If the cuboid looks like this, you are successfully only drawing its edges, the so-called wireframe. Wireframe drawing is a good test whether your implementation of projection works: If the wireframe looks correct, but the filled version is wrong, then you know you have to look for the mistake in the polygon-fill routines and not in the projection routines.

This is an example of a buffer overflow: The part of the object that sticks out at the side reappears at the opposite side, one row below (if you look closely). This kind of overflow is clearly caused by a lack of clipping. It often goes along with unexpected crashes: If your drawing routine writes into the wrong line (especially at the top or bottom), it will sooner or later also write outside the buffer, rendering other data in memory useless.
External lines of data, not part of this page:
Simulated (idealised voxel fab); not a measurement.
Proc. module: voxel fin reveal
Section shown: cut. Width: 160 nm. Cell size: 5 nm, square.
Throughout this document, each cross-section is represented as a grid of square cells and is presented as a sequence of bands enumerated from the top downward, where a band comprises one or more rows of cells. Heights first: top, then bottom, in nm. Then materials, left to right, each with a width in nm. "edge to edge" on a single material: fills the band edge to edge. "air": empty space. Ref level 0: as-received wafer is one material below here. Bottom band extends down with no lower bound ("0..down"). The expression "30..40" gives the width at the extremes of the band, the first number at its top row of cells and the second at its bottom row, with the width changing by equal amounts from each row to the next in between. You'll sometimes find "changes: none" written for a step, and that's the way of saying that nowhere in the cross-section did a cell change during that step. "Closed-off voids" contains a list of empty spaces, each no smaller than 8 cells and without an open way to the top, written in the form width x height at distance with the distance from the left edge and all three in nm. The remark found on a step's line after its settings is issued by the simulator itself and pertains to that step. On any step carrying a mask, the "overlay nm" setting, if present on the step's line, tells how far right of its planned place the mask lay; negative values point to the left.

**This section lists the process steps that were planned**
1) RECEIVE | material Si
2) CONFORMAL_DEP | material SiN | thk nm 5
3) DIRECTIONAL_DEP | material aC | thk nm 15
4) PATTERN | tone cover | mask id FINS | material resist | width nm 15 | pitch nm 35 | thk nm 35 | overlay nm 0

This cube's width is too narrow: To track the cause down, try to estimate by how much the width is too narrow — it's two-thirds... So where in the algorithm do we use the value three...? Aha! In 24-bit color, each pixel consists of three samples, one for red, green and blue (RPG). So in this case, the algorithm did manage to put some colors in, but took merely 1-byte (8bit) instead of 3-byte (24bit) steps, failing to draw two-thirds of the object's width.

On the other hand, if the object depicted is drawn too wide, check whether something is wrong with your xUnit. Here too, you can track down the error by the factor by which it is woo wide.
Similarly, if you notice a horizontal line instead of a filled area, look at the parts of the algorithm that decide when to switch to the next scanline: One of them calculates a wrong value for yUnit (it draws several scanlines at the same y-height).

This stripey cuboid has several bugs, and it serves as a good example of another 24bit-color problem: Here apparently, only every third pixel gets set to a value, resulting in this peculiar RGB-striped look. Related errors color the cuboid indigo-yellow-magenta (not a pretty sight), or black/white (all samples 255 or all of them 0). Check your setPixel() method, the instance variables it uses, and the arguments it's given.

If objects in the back obstruct objects in the front, than you are either lacking hidden-surface removal or your implementation of it does not work.